What Fama and French?s Latest Research Doesn?t Tell Us

With the high name recognition and respect that the team of Eugene Fama and Kenneth French enjoys in the world of finance, anything they publish warrants attention. Their latest offering, Size, Value, and Momentum in International Stock Returns, offers some interesting data on global equity performance.  But they fail to offer any insights that explain the reasons behind their findings.

The duo of Fama and French is most famous for their 1992 and 1993 papers documenting strong historical value and size effects. (Fama is also famous – or infamous, depending on your perspective – for his association with the efficient market hypothesis.) The core observation of Fama and French’s seminal papers was that the returns on small-company and value stocks – those with high book-to-market value ratios – have historically outperformed the market to a greater degree than can be explained by the capital asset pricing model (CAPM).

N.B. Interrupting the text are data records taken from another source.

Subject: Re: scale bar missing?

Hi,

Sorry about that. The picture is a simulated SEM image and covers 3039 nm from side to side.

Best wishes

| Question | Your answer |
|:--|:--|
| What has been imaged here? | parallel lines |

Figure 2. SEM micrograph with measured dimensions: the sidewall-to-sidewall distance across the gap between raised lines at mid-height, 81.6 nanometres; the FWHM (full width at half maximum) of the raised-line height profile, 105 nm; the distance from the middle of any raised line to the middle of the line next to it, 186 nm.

I’ll go into this and their new findings in more detail a little later. First, I’ll offer a primer on their methodology. Then I’ll describe how they constructed their study, and the results they obtained. Finally, I’ll put on my curmudgeon hat and tell you what I think is wrong with the whole thing.

Regression

Fama and French’s latest paper is an exercise in running regressions. Most readers of Advisor Perspectives will be familiar with the term regression and to a degree with the method, but it’s worth a quick review to ensure that we all have the basic tools to assess their work.

Regression analysis is the most used mathematical modeling technique in all of social science, finance included – and the most overused. Regression is usually explained to students in about the second year of high school – at least it was in my high school. There, it was called least-squares fit.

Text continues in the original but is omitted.